As an author of multiple books on training, diet, fitness and the sport of running, Fitzgerald also coaches recreational athletes seeking guidance or improved results.
“It’s not a novel,” he said of his latest book. “People are going to pick it up with, what’s in it for me. These sports matter to people because it’s a hobby, but it’s a passion and people invest a lot of time, energy and often times money into these sports.”
Fitzgerald knows of the passion he speaks; a passion so great that he’s found a way to craft a career from it.
“I have things to say that other people aren’t saying. It’s as simple as that,” he said of his career as an author, as well as fitness writer for numerous magazines. “When I think something’s really interesting I just assume other people will too.”
Having a sense of humor and bit of humility helps as well. As Fitzgerald recounts his books, findings and going from concept to print, he recognizes his good fortune.
“I’m super fortunate,” he stated. “If I write a book and it sells 70,000 copies, that’s a lot of copies. Most writers would kill for that. I’m an idea guy. If I’m good at anything that’s probably my number one thing, I come up with ideas.”
While the 80/20 training method was not his idea, it was his gift, as well as understanding that make it relatable and useful to the recreational athlete.

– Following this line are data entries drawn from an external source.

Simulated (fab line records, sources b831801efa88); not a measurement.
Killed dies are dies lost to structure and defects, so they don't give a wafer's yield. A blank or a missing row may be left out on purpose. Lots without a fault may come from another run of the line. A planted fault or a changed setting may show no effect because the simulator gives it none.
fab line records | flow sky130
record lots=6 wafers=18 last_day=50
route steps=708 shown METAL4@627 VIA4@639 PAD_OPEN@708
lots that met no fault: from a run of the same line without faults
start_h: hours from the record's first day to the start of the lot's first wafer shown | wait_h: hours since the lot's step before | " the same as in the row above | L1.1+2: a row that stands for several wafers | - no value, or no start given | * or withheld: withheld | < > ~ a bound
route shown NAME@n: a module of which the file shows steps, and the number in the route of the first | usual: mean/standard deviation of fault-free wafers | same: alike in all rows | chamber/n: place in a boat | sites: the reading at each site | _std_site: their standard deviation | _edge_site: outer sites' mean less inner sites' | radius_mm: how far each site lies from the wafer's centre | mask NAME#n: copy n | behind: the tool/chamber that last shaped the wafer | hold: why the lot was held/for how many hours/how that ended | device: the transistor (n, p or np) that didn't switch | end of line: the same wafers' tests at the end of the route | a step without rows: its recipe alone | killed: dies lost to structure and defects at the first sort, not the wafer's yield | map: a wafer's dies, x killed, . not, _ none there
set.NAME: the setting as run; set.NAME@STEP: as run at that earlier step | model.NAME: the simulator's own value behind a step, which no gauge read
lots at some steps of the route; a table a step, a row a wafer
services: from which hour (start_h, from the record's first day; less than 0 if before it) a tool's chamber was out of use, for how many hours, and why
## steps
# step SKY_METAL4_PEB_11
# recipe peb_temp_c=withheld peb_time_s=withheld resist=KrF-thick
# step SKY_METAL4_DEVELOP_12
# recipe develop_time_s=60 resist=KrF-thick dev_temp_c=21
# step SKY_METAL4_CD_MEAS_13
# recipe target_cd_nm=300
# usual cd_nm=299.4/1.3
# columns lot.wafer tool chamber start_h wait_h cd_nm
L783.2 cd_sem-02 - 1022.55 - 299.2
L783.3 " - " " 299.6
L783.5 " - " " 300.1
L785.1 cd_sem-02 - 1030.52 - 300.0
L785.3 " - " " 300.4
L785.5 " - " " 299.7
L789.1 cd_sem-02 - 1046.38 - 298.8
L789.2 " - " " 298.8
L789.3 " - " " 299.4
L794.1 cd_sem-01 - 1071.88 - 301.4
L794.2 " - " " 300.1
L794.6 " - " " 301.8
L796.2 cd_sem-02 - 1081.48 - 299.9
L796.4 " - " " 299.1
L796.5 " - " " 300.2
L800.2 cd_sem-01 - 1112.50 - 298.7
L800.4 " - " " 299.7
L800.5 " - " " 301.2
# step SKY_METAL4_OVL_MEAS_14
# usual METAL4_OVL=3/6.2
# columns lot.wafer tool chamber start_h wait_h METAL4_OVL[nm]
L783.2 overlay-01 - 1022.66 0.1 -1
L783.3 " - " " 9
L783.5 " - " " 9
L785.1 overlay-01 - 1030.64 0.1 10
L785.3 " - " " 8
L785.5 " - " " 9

“It’s not snake oil,” he said of the proven performance technique. “I didn’t even come up with this.”
What the book does provide is something of a blueprint.
“It’s hand holding,” Fitzgerald said of breaking it down via book form. “It really is. Endurance athletes are not lazy. They’re willing to work hard. Laziness tends to come by way of how much thought they put into training. This just makes that part easy.”